Standing in the shadow of Delhi’s historic red fort, SA Khan pushed angrily against the wall of police barricades blocking his way. Khan, like thousands of others, had planned to take part in a peaceful march through the capital to voice his opposition to India’s new citizenship law, but the authorities had other plans.
“They are denying us our basic right to protest, so how can we still call India a democracy?” said Khan. “Modi has underestimated the Indian people if he thinks he can tear apart our constitution and try to divide us all down religious lines with this citizenship act. We stand here today united as Indians, Muslim brothers with Hindu brothers, and we will stay out here on these streets until the citizenship act is revoked and Modi is on his knees.”
After a week of nationwide protests, some of the largest in India for almost four decades, Narendra Modi’s government had banned gatherings of more than four people in turbulent areas across the country in an attempt to quell dissent. But thousands of protesters – Hindu and Muslim, young and old, farmers, students and academics – were not to be stopped.

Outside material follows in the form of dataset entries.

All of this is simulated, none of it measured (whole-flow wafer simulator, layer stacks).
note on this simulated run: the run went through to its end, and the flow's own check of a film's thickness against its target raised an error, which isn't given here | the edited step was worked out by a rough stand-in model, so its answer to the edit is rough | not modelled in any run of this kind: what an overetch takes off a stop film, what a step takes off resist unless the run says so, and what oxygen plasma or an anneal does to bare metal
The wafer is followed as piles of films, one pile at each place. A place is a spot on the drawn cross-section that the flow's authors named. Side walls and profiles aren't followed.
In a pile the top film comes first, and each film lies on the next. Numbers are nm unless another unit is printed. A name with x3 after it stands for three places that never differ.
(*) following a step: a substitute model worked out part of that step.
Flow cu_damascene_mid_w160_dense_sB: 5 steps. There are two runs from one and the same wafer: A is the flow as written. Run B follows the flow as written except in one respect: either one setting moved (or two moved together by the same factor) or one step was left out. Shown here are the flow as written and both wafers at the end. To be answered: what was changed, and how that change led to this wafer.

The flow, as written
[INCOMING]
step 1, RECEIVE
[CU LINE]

On the streets of Delhi, Bangalore, Lucknow and elsewhere, demonstrators took to the streets in droves for peaceful protests in breach of the section 144 orders. Police responded with force, brandishing batons and rounding up all those participating in civil disobedience. More than 1,000 people were detained in Delhi, and in Bangalore police did not have enough buses to transport all those they had arrested. Police jails began to overflow.